As the saying goes, if you don’t stand for something, you will go for anything. Trying to market to everyone who could possibly buy your products or services will water down your message and actually repel potential clients.
In chapter 9, you looked at the importance of defining a niche to work with that both needs your services and has the wherewithal to pay you.
As hard as this is to do in the business planning stage, it gets even harder when it comes to developing your brand.
A common reaction I get when I work with clients at this stage is something like: “I know I said I only wanted to work with African American men aged fifty-five who graduated with advanced degrees from Columbia and work in financial services, but since I am going through the trouble of setting up a Web site, can’t I also mention my interest in teenage farming entrepreneurs from eastern Iowa?”
If you want to have a clean, compelling brand that attracts your ideal clients, you have to be targeted.
And remember, just because you choose to start your business with a tight focus and specific brand, it does not mean that you have to serve this market for the rest of your life. You can grow and expand, create subbrands and complementary products.
You just have to start somewhere, and that is with a clearly identified niche served by a great brand.
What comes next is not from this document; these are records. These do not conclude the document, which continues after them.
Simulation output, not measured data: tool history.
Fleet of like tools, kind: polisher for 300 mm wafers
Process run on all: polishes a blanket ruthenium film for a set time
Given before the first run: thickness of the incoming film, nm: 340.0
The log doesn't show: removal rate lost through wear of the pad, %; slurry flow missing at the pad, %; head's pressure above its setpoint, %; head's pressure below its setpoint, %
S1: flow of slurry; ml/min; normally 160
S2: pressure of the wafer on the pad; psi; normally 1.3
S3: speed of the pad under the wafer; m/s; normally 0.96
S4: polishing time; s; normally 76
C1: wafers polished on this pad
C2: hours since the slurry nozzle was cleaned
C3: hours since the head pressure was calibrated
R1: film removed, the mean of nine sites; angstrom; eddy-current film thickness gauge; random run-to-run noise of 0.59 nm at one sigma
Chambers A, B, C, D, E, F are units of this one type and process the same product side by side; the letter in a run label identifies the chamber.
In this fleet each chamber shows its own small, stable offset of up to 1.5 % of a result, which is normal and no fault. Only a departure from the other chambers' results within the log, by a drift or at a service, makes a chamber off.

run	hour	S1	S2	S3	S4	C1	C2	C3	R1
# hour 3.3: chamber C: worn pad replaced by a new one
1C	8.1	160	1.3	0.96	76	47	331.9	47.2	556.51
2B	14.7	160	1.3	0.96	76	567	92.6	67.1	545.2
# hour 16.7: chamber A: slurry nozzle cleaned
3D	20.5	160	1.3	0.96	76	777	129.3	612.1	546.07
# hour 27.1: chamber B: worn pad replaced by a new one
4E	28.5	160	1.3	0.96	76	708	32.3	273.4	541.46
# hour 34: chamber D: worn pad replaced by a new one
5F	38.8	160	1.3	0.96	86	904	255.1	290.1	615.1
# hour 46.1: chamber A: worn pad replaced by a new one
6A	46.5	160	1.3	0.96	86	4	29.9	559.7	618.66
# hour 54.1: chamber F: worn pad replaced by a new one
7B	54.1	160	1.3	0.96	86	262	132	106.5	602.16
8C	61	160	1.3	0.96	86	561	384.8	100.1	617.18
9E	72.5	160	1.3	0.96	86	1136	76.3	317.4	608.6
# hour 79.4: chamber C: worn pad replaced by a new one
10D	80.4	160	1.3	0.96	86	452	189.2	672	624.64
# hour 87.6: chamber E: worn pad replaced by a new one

It Doesn’t Have to Be Matchy-Matchy, It Just Has to Go

I am a fool for makeover shows where frumpy housewives or people with a fashion sense stuck in the eighties get a sleek, updated look. On one of my favorites, What Not to Wear, stylist Stacy London always tells people who are afraid of pairing an orange purse with a black belt and teal shoes, “It doesn’t have to be matchy-matchy, it just has to go.”
The same is true for your brand. You want people to look at your overall presence on the Web, see you in person, check out the sales page for your products, read your blog, and listen to your podcast and say, “Yeah, that feels like Arnie, the Legal Sanity guy.” Or “That blog has a Skellie look and voice,” referring to the smart and talented Australian blogger who writes for a number of sites including FreelanceSwitch.com, Anywired.com, and Skelliewag.org. Or “that project definitely has a Seth Godin vibe.”
But don’t worry if not every part of your brand is perfectly integrated. It takes some time and money to harmonize the look and feel of your print and online materials, and when you are starting out, you may need that money elsewhere, like getting your product or service launched. People will forgive an inelegant temporary design as long as your content is clear, focused, and zippy.

“Grown Up” Corporatespeak

If you have come from a corporate environment, you have been taught that to earn your annual bonus, you need to take perfectly clear language and add jargon, buzzwords, and a series of legal disclaimers to make a point.
This approach will repel real customers in the real world faster than your teenager will leave the room if you try to discuss sex education.
I have a suggestion: get a gang member coach.
When I recruited for the martial arts program that I mentioned in chapter 3, I walked the streets of the Mission District of San Francisco, talking to kids to encourage them to join our program. Some were pretty hard-core, either in or on the verge of joining gangs. I learned very quickly that they had zero tolerance for touchy-feely language, and preferred to “keep it real.”
So one day, as I was sitting in a conference room listening to an excruciatingly obtuse presentation by a senior manager, it dawned on me: My kids could coach the b.s. right out of this presentation in five seconds flat!
Imagine the scenario:
Joe, VP of Alliance Partnerships: “And as you can see from my deck, by creating a strategic partnership that focuses on key enablers of the new paradigm, we can leverage out-of-the-box thinking and deliver an integrated solution to our end-users.”
Juan, the Gang Member Coach: “Joe, what the f**k are you talking about?”
In five minutes or less, Joe, the stammering vice president, would have to explain in clear, plain terms what he was trying to say.
Visualizing your gang member coach is a great way to ensure that you do not write marketing copy that is convoluted, dull, and boring.
Write as though your life depended on it. It does.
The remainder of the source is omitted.